JIATF-401 cUAS from Anduril Industries - Pentagon Responds With Software

Drones are no longer a distant battlefield problem. They are a domestic security challenge.
Cheap, fast‑evolving unmanned aerial systems have proliferated at a pace few defense planners anticipated, exposing U.S. military bases, federal installations and critical infrastructure to new vulnerabilities. The problem is not a lack of sensors or effectors—but a lack of coordination.
This week, the U.S. Department of War took a decisive step to address that gap.
The Joint Interagency Task Force 401 (JIATF‑401) has selected Anduril Industries’ Lattice software as the enterprise tactical command‑and‑control platform for counter‑UAS (C‑UAS) operations across the federal government. The move is anchored by an $87 million task order, the first issued under a newly established Army enterprise agreement with Anduril designed to streamline acquisition at scale.
Breaking the Counter‑Drone Silos
For years, counter‑UAS efforts have been fragmented. Individual agencies deployed radar here, electronic warfare there, kinetic effectors somewhere else—often with systems that could not share data in real time.
JIATF‑401 was created to fix that fragmentation. Its mandate is to synchronize counter‑drone efforts across the Department of War and the broader federal ecosystem. Selecting a single command‑and‑control backbone is central to that mission.
Lattice is designed to integrate diverse sensors and effectors, including legacy systems and newly fielded capabilities, into a common operational picture. From detection and tracking to classification and engagement, the platform enables operators to coordinate responses in seconds, rather than minutes.
Software as a Strategic Weapon
What makes this decision notable is not just the software—it’s the acquisition model behind it.
The $87 million award is part of a broader enterprise contract vehicle valued at up to $20 billion, allowing federal organizations to procure Anduril’s commercial products through a common framework rather than negotiating isolated contracts. Officials say this approach reduces duplication, accelerates deployment, and enables continuous software updates instead of static, multi‑year refresh cycles.
Defense officials have framed the shift as an acknowledgment that modern air defense is increasingly defined by software, not just hardware. The ability to rapidly integrate new sensors, effectors and data standards is now a core operational requirement.
Lessons From Modern Conflict
The urgency behind the move is shaped by real‑world observation.
JIATF‑401 leadership has publicly pointed to operational testing and battlefield lessons—particularly from Ukraine—as confirmation that fragmented command systems cannot keep pace with today’s drone threat. Adversaries iterate quickly. Defenders must adapt faster.

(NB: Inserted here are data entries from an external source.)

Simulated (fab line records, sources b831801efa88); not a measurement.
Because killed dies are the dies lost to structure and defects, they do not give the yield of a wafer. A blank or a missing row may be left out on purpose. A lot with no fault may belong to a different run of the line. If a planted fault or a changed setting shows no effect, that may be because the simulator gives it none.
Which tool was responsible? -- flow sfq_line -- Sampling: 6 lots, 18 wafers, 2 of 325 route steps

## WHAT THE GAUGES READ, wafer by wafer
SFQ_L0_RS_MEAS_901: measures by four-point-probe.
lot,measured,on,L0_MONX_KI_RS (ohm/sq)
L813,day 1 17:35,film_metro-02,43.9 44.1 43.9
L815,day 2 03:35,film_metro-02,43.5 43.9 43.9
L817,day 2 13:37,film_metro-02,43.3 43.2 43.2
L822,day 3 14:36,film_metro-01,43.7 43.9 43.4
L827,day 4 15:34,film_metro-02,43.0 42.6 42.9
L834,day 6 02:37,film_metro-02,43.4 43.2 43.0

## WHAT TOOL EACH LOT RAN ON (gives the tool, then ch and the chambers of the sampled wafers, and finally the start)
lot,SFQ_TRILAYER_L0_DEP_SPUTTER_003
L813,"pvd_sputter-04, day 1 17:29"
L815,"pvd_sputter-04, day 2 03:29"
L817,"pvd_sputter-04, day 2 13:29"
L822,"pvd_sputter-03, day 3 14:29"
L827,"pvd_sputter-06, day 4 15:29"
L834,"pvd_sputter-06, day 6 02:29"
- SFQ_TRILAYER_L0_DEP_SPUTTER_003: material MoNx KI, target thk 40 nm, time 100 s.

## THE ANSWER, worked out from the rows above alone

A unified command‑and‑control platform allows new capabilities to be integrated without rebuilding the entire system each time a new threat emerges.
From Program to Platform
Lattice is not new to U.S. defense operations. The platform has been deployed across multiple services and domains, and was recently selected as the U.S. Army’s next‑generation fire control capability for C‑UAS missions under the Integrated Battle Command System Maneuver program. The JIATF‑401 decision extends that role across the joint and interagency landscape.
The goal is not a single solution, but a common digital foundation—one that allows disparate tools to operate as a coordinated defense network.
A Signal Beyond Counter‑UAS
At its core, the contract signals a broader transformation.
By prioritizing enterprise software, modular integration and commercial deployment models, the Department of War is reshaping how it acquires and fields technology. Counter‑drone defense is the proving ground—but the implications extend far beyond it.
In the drone age, command and control is no longer a supporting function. It is the fight.